Bob Izumi Wines from Coyote's Run Estate Winery
Ice Wine in Wikipedia
Iceberg Vodka
Iron Giant on myspace, at underdogma (buy the album!) and playing live on YouTube!
Transcanada Transpondency Part 3 (with the Steam Whistle Brewery tour)
What the hell is Clamato?
Tim Goodman eulogizes Tom Snyder
NBC's tribute (where I got the opening)
Flash opening for Snyder's defunct colortini.com
Tom Snyder and Bonnie Hunt's last time on the Late Late Show: part 1 and part 2 (with her song)

The chili ended up okay...or at least I thought before I got violently sick, sicker than any food has made me. So much for that recipe.
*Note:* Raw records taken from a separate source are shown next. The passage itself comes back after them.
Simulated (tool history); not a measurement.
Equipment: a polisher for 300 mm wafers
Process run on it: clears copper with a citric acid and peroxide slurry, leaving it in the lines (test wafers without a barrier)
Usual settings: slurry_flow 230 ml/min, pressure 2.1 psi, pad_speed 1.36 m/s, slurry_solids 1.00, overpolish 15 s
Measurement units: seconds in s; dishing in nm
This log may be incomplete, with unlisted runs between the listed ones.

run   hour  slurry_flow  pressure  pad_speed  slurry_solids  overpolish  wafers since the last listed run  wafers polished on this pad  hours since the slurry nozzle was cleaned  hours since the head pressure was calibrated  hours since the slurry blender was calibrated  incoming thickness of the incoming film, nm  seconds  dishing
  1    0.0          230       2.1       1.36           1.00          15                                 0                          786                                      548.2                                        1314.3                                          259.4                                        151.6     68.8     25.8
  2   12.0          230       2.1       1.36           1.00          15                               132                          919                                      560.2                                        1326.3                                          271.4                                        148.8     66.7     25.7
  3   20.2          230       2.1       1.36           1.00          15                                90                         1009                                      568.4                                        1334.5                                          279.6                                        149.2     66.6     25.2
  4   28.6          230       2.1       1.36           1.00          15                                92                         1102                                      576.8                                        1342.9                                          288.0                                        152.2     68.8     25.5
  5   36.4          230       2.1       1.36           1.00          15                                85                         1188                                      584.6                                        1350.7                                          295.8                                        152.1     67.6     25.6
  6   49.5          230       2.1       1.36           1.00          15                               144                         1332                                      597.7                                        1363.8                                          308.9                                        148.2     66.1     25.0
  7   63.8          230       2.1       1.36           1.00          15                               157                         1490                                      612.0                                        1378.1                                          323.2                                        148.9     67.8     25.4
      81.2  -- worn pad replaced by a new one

For the opening, I couldn't find a clip of Tom Snyder's complete trademark line, "Fire up a colortini, sit back, relax, and watch the pictures, now, as they fly through the air," so I went with the truncated version on his CNBC show. Consistent with the main subject of the episode, a "colortini" was an alcoholic beverage one may choose to imbibe whilst watching television at that late hour. Also, I don't think Bonnie was on Tom's last Late Late Show, but on the last week. Other classic recurring guests on that show were Dennis Miller (before he jumped the political shark), the author Dean Koontz - and maybe towering over them all, Robert Blake, who spun the most remarkable tales of Hollywood, destruction and redemption. It makes what happened to Blake (or what he did, depending on your point of view) several years later that much more unfortunate, yet somehow fitting into the whole epic.

Chris of Iron Giant offered to send me the new album, but asked if he could snail-mail me a CD because he hadn't quite figured out this mp3 conversion thing. :-) We take a lot for granted, gang. I think they've got it sorted, since new tracks are popping up around the net, so I'll get something postage-free in my gmail one of these days and will play it for you. Thanks again, Chris...and you may want to download iTunes.

Here's my greatest PJ memory (which may not be precisely correct detail-wise). About 10 years ago, PJ, Derek, Steve and Ken were The Monoxides and in Toronto to make their fortune. (When The Darkness first hit, I thought, "hmmm, somebody got some Monoxides records in England.") Not surprisingly, Moe produced their major label album and so the boys became part of the Berg posse, and that's how I got to know PJ. Q107 put on a huge concert at The Docks with The Pursuit of Happiness, Headstones and Honeymoon Suite, with The Monoxides as one of the opening bands. I had brought shirts for Steve and PJ from the first KISS comeback tour (which I'd gotten from my friend Julie, who had done the merch), and they were like kids finding cool bikes under the Christmas tree. The band did their thing and rocked as usual, and soon after, the Suite came on. I dug them back in tha day, and Julie and Gord had worked with them while still living here. By this time, that band had kind of started to run on fumes - only Johnny and Derry remained from the original lineup, I think - and it was becoming clear their hit-making years were behind them. No sin in that (and in fact they have continued, touring successfully), but needless to say, they could not be considered even remotely hot or trendy at that point. So we're being all cool and stuff near the back of this cavernous space, and they start playing...I want to say it was "Burning In Love," it could've been "Feel It Again." It definitely wasn't "New Girl Now" yet in the set. PJ, Steve and Kevin (Hilliard, did you think he wouldn't be there?) suddenly whooped and ran, RAN across the club to the stage and went nuts, jumping up and down and singing along at the top of their lungs with fists aloft. I followed them. I'd never seen such absolute joy in my life. That may be how I always remember PJ, while he will always know me as that girl who gave him that wicked KISS shirt.